Workers spotted the rare Pictish carving during a massive roadworks project.
If there’s anything likely to bring roadworks to an abrupt halt, it’s the appearance of a semi-naked man holding a weapon in each hand.
That’s exactly what happened on the A9 north of Edinburgh, when a stone carving of a figure walking right to left, holding a spear in their right hand and another club or spear in their left hand, was spotted by workers during a massive roadworks project in Perth and Kinross.
Work was temporarily stopped to allow archaeologists to inspect the stone, and to check for any further archaeological evidence. They’ve said the spear in the right hand looks like typical mid-first millennium AD weaponry, but the one in the left hand is less clear.
They’ve also said the figure appears to be wearing a cloak and shoes, and has a very pronounced hair style, with a shaven front scalp. Although the figure’s face is obscured by wear to the stone, he is also described as having a rather large nose.

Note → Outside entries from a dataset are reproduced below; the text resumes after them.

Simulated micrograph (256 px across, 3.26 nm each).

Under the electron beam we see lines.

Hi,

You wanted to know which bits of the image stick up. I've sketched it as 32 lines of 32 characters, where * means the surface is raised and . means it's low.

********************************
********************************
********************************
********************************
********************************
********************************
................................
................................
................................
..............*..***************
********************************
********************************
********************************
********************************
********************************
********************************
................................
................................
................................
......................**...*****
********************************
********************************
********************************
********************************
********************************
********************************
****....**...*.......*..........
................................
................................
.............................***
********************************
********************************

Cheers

The stone was inspected by Mark Hall, of Perth Museum and Art Gallery, who said Pictish carvings like this had not previously been found in the area. However, similar ones showing single figures with grotesque faces and holding one or more weapons have been discovered in Aberdeenshire, the Highlands and Islands and Shetland.
No Pictish archaeological sites are known in the immediate vicinity of where the new carving was found, but the stone does suggest the presence of a powerful noble locally.
A spokesperson for Perth and Kinross Council said: “The fearsome figure probably served to warn travellers and visitors that they were approaching his residence or territory.
Councillor Ian Campbell, leader of Perth and Kinross Council, said: “I am led to believe Pictish symbol stones come in many shapes and sizes, and date broadly to the sixth to eighth centuries AD.
“I understand very little is known about the purpose of Pictish stones and the real meaning of the symbols they carry. In terms of their function, theories include their serving as grave markers or memorials to Pictish nobles, or their standing as territorial markers.
“I look forward to hearing what the experts conclude from their examination of this clearly fascinating stone.”
David Strachan, of Perth and Kinross Heritage Trust, added: “I would like to take this opportunity to thank the finders of the carving for drawing it to our attention.
“This is a really significant find as there are very few such stones known in Scotland. It’s a signal of the importance of the area in Pictish times.”
The stone is currently in safe keeping, awaiting a suitable place at a museum to be chosen in the next few weeks.